Expected volatility can be 5% in either direction, lets say..
However, shorting's risk/reward profile seems to be fundamentally different over any extended duration of time, particularly, if the amount of capital is not compounded/rebalanced (as it implicitly happens on longs)
Let's take a large stock movement within the dollar range b/w $3 and $24.
Case 1: Shorting a stock from $24 -> 12 -> 6 -> 3
1) If not compounded, you make 90%+ or so. By the end, you have a miniscule short position left. You're still short the same number of shares, but at a fraction of the original price. Since the market value of the position has decreased w/ the price, further 50% drops do not yield the same incremental profit. (Inverse compounding, if you will?) ie: You have not maximinzed/capitalized on a good trading idea, despite predicting a 21 point move.

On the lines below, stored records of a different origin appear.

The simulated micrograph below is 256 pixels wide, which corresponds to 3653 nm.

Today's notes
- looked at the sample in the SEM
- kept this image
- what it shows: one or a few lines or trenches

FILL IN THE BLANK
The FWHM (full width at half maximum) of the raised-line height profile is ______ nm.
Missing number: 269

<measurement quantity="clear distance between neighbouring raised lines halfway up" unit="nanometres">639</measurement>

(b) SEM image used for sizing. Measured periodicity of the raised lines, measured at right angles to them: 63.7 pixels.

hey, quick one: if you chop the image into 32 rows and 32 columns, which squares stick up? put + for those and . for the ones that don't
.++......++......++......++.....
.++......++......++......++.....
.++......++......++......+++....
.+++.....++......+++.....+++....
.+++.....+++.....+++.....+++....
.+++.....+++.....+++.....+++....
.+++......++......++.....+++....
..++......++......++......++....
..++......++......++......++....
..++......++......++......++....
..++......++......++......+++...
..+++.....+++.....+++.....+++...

2) Even if you maintain the original dollar amount as a constant (with additional shorting) all the way down. With $24 -> 12 -> 6 -> 3 , you still only made 230%, assuming you reinvest proceeds at the intervals stated.
3) Further, you can periodically reinvest ALL profits into the short, so, not only are you maintaining the original position dollar amount, you are letting additional profits ride as well, and increasing the dollar position size, as the stock drops. Even still, you do not get the same profit as being long if the stock moves up for the identical dollar range. (Theoretically, I think the continuous compounding concept/limit of "e" applies here? ie: Reinvesting at x% drops, even if done every 10%, or 5%, or 1%, or every penny. Even though this is not possible, in practice, I still am trying to see if shorting "can" be the same as going long, if you get the same dollar range movement. ie: You short everything, ever penny of the way down.
Case 2: On the other hand, being long from 3 -> 6 -> 12 -> 24 = 700%
Conc: As an individual (ie: not for hedging) long-term position,
seems shorting does not offer the same inherent "math".... for upside potential.
Apples/oranges ?
User 59428, I'm not telling anyone to short anything from this writing. It's just a tool.
The MOB spread [Munis over Bonds and visa versa] was popular years ago. Tax law changes impact it's use for example and now monoline insurance issues are having an impact. Obviously then being long Treasury bonds and short Munis is profitable. Yet the ability to short any muni ETF is probably impossible for retail.
And, as indicated, the bullish bias indicates stocks and indexes will rise over the long term but it's those pesky bear markets that hurt. Further, with new products from ProShares for example, shorting indexes is becoming not only easier but perhaps much more effective than the use of options whether for hedging or speculation. Preserving your wealth and asset base should always be an important consideration for any investor.
That's just plain wrong.
$100 -> $20 : 80% loss
$20 -> $100 : 400% loss
How is that the same?
Take Away : Learn mathematics for primary school before you comment on numbers.
when you lose money shorting indexes NOBODY has any sympathy for you
How-to books for Starting Hedge Funds, in 2008, are not so different from How-to Flip that House with no money down! books published in early 2007.
Shorting should always be a short-term special-situation strategy, It is is not for fools. I should know, I have lost plenty on it before learning (I hope) how to do it. right.
Our partnership has spent a year building a position in recession-resistant industries.
When the head & shoulders top in the indexes was confirmed, we laid on hedges short EFT indexes and index futures to protect the portfolio.
Now we are adding crash resistant stocks at support, and selling poor performers on rallies. The hedges are now the core position, since the bear has been confirmed....
scott w
growthportfolio.ning.c...
"where social networking meets investing"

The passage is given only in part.